What’s a crime of aggression?
Essentially, it’s an attack by one country on another where there’s no justification of self-defense, according to former ICC President Chile Eboe-Osuji. The court defines it as the planning, preparation and execution by a state military or political leader “of an act of aggression which, by its character, gravity and scale, constitutes a manifest violation of the Charter of the United Nations.” An act of aggression means “the use of armed force by a state against the sovereignty, territorial integrity or political independence of another State” and can include invasion, occupation and annexation by the use of force, as well as the blockade of ports. The crime applies only to the highest ranking leaders who “exercise control over” or “direct the political or military action of a state.” The ICC adopted aggression as the fourth crime under its jurisdiction as of 2018, after war crimes, genocide, and crimes against humanity.
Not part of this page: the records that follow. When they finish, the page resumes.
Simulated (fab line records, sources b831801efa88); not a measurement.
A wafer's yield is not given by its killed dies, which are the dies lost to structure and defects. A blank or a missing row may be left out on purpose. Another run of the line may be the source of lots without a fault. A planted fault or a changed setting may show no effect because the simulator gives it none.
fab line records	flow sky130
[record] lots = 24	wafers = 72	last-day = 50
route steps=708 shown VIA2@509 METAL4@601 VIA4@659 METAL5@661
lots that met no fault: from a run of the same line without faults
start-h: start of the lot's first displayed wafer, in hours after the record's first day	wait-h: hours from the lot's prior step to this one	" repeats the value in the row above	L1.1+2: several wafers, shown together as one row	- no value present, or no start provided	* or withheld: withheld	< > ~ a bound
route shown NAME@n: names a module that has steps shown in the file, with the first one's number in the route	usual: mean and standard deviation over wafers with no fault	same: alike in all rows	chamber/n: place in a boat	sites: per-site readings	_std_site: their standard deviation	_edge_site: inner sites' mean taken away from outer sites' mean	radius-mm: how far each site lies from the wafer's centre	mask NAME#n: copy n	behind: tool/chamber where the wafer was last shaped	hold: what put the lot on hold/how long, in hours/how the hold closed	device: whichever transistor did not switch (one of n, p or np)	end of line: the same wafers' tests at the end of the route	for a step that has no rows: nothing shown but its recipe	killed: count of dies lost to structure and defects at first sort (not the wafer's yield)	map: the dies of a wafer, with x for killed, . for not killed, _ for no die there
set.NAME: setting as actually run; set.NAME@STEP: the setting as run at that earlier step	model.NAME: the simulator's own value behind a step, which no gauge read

How are war crimes prosecuted?
The ICC was born out of an international treaty called the Rome Statute in 2002 as the first permanent, independent arena for holding people accountable for acts of mass inhumanity. It started with 60 countries and its membership has more that doubled since then. Notable countries that have not ratified the treaty are the U.S., China, Russia and India. (The U.S. says putting its citizens under the court’s jurisdiction would violate their constitutional rights.) The ICC can pursue war crimes cases when alleged offenses were committed by a citizen of a member state, or in the territory of a member state or a non-member state that’s accepted the court’s jurisdiction, or when allegations are referred to the court’s prosecutor by the United Nations Security Council.